I really enjoy reading educational research articles. The authors are pleasantly careful and measured in their descriptions of studies and conclusions. Instead of making huge claims and offering easy solutions, real educational research articles are like quiet coffee-time conversations. Authors work hard not to overstep and over-generalize. As a reader, I'm left with plenty of ideas to consider and think about as I watch the learners in my classroom.
In the course of this reading, I've found many new concepts and ways of thinking about reading, like the Simple View of reading, Four Resources Model, and task feedback. These different concepts have changed how I teach.
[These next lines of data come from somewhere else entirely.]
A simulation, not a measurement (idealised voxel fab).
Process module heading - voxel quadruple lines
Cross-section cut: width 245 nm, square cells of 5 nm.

This is why I'm so delighted to have been given a copy of Developing Literacy in the Primary Classroom by Gary Woolley. Dr. Woolley's articles have been a deep influence on my teaching, especially as I teach students how to visualizing and self-monitor. Now, he has put together an easy-to-read yet comprehensive resource for teaching reading in elementary schools. All kinds of new and interesting models are discussed, with digital resources embedded within chapters and given a chapter of their own as well.
As Dr. Woolley works in Australia, this book offers American readers a refreshing change from constant talk of the Common Core. But strong literacy instruction is good practice no matter what you call it or what standards you apply to it. Reading and writing combine a number of different processes, and awareness of those processes helps teachers to design the best classroom environment and learning experiences.
This book is useful for any elementary teacher looking to expand their reading and literacy horizons. Short chapters and lots of headings make it easy to pick up and read in short segments. It would also be an excellent introduction to literacy instruction for college students, especially with the end of chapter questions and activities. (Plus there is a bit from my blog included--how exciting!)